God is love. God is Trinity. The first of these two statements is one most of us are quite comfortable with. In fact, many people who would never count themselves as Christians have no problem saying ,“God is love”. The second statement, God is Trinity, doesn’t fare as well, especially with those who aren’t Christians, and even with Christians themselves. One God in Three Persons. It seems needlessly perplexing, a paradox that we would simply rather spend little time thinking about. Yes, we might say it as part of the creed every Sunday—I believe in the Father, the Son, and the Holy Spirit—but it’s hard to think that it matters that much. What difference does it make, really?
It turns out that it makes all the difference in the world. It is actually impossible to say God is love without also affirming that God is Trinity. We cannot have one without the the other. That God is love is a result of him being Triune because love requires relationship. Notice that what we affirm in saying “God is love” is not simply that God is loving, or does loving things, but that he is in and of himself Love. This is a key distinction. For love to exist, there must be the one who loves, the one who is loved, and the love that is created between them. Or to put it another way, there is the Father who loves the Son and the bond of love between them is the Holy Spirit.

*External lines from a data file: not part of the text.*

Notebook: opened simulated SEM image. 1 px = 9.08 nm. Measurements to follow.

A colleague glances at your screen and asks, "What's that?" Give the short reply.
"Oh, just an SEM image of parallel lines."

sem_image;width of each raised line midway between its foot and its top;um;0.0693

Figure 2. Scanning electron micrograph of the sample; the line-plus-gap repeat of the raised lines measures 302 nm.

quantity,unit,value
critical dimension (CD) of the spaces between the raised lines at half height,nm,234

Now I know I haven’t solved the deep mysteries of the Trinity in two puny paragraphs. Nor do I pretend to know exactly how it all works, but there is something deeply profound here, and I want to encourage you that the Trinity deserves our deepest contemplation. I also want to affirm that when our hearts warm at hearing that God is love, we are instinctually connecting with the reality of the Trinity and affirming the nature of reality itself. C.S. Lewis says something to this effect in The Problem of Pain: “In self-giving, if anywhere, we touch a rhythm not only of all creation but of all being…[it is] self giving which is absolute reality." Self-giving describes the very nature of God’s love. God so loved that he gave. And Lewis affirms that self-giving tells us something about the nature of the world we live in and about the nature of Being, of God and existence, itself.